I was struck by the article because I lived in The Landing in 1970, when it was an apartment complex. (It was the first place my family lived in Texas, at a time when my father wasn't sure he was going to be transferred permanently to the Shell refinery there. We lived there about 10 months.) It is located [satellite map] right on the shore of Clear Lake, and even back then the parking lots would flood during a bad storm because it was so close to sea level. At some point in the 1980s, on one of my trips back for Christmas, I drove by and noticed that the ground around the complex had been built up somewhat, raising it a few feet. Not enough in the case of a major hurricane, and in any case there must have been extensive wind damage, as the eye of the hurricane passed just a few miles to the east.

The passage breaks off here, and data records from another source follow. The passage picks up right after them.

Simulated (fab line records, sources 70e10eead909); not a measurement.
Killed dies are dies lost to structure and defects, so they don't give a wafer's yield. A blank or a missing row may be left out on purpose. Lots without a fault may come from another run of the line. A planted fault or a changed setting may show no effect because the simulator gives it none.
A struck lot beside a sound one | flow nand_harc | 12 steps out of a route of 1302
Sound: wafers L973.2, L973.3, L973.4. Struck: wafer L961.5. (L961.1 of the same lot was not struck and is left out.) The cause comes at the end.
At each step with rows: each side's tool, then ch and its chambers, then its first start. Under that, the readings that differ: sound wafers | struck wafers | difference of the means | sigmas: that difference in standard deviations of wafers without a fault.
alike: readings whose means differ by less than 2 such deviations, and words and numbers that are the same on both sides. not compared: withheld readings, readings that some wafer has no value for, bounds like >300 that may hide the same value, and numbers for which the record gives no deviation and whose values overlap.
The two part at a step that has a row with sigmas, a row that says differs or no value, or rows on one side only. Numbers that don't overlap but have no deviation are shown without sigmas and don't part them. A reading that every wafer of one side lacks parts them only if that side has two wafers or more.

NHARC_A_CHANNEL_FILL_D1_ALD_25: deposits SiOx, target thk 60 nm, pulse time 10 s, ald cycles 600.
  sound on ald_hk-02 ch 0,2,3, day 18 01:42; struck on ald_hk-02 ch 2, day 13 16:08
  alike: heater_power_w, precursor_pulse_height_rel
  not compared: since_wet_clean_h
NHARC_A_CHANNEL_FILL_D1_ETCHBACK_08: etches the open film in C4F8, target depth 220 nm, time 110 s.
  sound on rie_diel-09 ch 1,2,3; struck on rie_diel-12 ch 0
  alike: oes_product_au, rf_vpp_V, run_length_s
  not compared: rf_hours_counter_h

As I've written many times, I've no love for that area, which I consider a mistake and the worst example of suburban sprawl. It isn't a town and never was; it's just a collection of subdivisions plunked down between two towns, Webster and Seabrook, that were barely more than rural hamlets before LBJ got NASA to locate its headquarters there. As I wrote previously, the area has "no center, no landmarks, no history, no culture, and no taste." I have no reason to go back there anymore, as my mother moved out of the state following my father's death.
It's too bad for the people who were tricked into buying as condos these small apartments which were kind of nice in 1970 but were located in a flood-prone area. But if you choose to live in that area, it's hard to feel sorry for you, because it was a disaster before the hurricane, and the hurricane just made it more obvious.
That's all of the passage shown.